Campaign Quest: To Define the Middle Class

THE middle class is the battleground of this election campaign, political pundits say.

But what is "the middle class?" Ask a politician, and he's likely to wax eloquent about values and aspirations. Ask a government agency, and the answer will be: There is no definition.

Ask the Democratic side of the Senate Budget Committee, and you'll hear, "those making $60,000 or less." Why $60,000? Because, says a staff member, that is the top income the committee can offer a tax break to and still figure out a way to pay for it elsewhere in the budget.

The Congressional Budget Office has no formal definition, but a tax analyst sketched out the rough outlines of "middle income": for a single person, an annual income between $10,000 and $40,000; for a three-person household, between $15,000 and $60,000; for four people, between $20,000 and $80,000.

Of course, that does not factor in geography. "Someone in Chillicothe, Ohio, earning $38,000 a year can call themselves middle class, while someone in New York City who's making 40 percent more may not," says political analyst Kevin Phillips.

For politicians, the most important indicator is how many people consider themselves middle class - a number that has risen dramatically. As recently as the 1980s, polls showed between 68 and 74 percent considered themselves middle class. But, ironically, as the ranks of the middle class have shrunk, the number of people defining themselves as middle class has gone way up, to around 90 percent.
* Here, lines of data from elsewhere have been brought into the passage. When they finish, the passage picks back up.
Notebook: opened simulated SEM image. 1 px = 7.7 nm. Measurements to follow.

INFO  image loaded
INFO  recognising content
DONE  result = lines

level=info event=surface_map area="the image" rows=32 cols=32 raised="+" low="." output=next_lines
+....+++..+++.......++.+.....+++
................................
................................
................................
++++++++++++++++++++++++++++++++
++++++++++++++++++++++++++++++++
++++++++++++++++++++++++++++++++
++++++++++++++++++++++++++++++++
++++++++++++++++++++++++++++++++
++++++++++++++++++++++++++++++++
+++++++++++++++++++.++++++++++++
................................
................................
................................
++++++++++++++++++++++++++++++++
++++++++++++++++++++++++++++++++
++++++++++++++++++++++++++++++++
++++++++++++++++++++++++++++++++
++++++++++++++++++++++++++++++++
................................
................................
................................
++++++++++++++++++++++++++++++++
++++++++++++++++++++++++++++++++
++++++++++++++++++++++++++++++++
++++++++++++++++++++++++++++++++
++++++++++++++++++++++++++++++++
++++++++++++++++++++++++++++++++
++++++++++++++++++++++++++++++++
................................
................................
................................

With at least 13 percent of the population living below the poverty level ($14,200 annual income for a family of four), that means some poor people feel middle class, even if their current financial status doesn't support that.

At the other end of the scale, many people in the top one-fifth of income don't realize they make more than most other people, and think politicians are talking about them when they promise a middle-class tax break.

Economists point out that any snapshot of the nation's income structure fails to account for "income mobility a household's shift from one status to another, perhaps because a member joins or leaves the work force. A family that is currently living below the poverty level and receiving food stamps may expect to pull out of that situation, and so considers itself middle class.

When identifying the middle class, economists say, one must factor in where someone has been financially in the past five years and where he or she expects to be over the next five years.

The rise in middle-class "self-definition" was spurred by politicians themselves, particularly the Democrats, who want to tax the rich and give a break to the middle class. With so much focus on the middle class - House Speaker Thomas Foley (D) of Washington uttered the phrase six times in his State of the Union rebuttal last month - it's no wonder that most Americans want to feel a part of that group.

In his State of the Union speech, President Bush mentioned the middle class only once.

"That was the single biggest flaw" in the speech, says Democratic pollster Celinda Lake.

Mr. Phillips suggests that Bush may have been making a bow to the right wing by avoiding mention of class (though he did so implicitly by talking about values, family, and his wife, Barbara). Housing and Urban Development Secretary Jack Kemp said in a recent speech that he dislikes discussion of middle-class tax relief because "it splits us from each other."

Bush may have a hard time avoiding class warfare in the run-up to November. Congress is likely to pass a budget that includes both a middle-class tax cut and a tax hike for the rich, a combination Bush doesn't like. If he vetoes such a package, the Democrats have an issue: an upper-class president who is only looking out for his rich friends. Bush's recent "gee whiz" encounter with 12-year-old grocery-store technology - the laser-scanner at checkout - doesn't help, reinforcing the idea that he doesn't un derstand how the average guy lives.

Ed Goeas, a Republican political consultant, says the Democrats are taking a risk in promising so much to a middle class that is so broadly defined. "In reality, they may be doing themselves long-range damage," says Mr. Goeas. "When people see who actually benefits from a tax cut, it won't be the 94 percent" that define themselves as middle class.

The same holds true for the Democrats' tax-the-rich plan: The middle class is so broadly defined that some of the "rich" who would pay higher taxes may view themselves as middle class, he says.

Whether the Democrats' resort to "class warfare" wins them a bigger majority in Congress, or even the presidency, is open to speculation.

"The Democrats' first job was to eliminate the negative image as the party that represents the cultural fringes and minorities," says Phillips. m not sure they're changing anything that was working too well."

Phillips quotes Bush's late campaign manager Lee Atwater: "The way to win a presidential race against the Republicans is to develop the class-warfare issue, as Dukakis did at the end."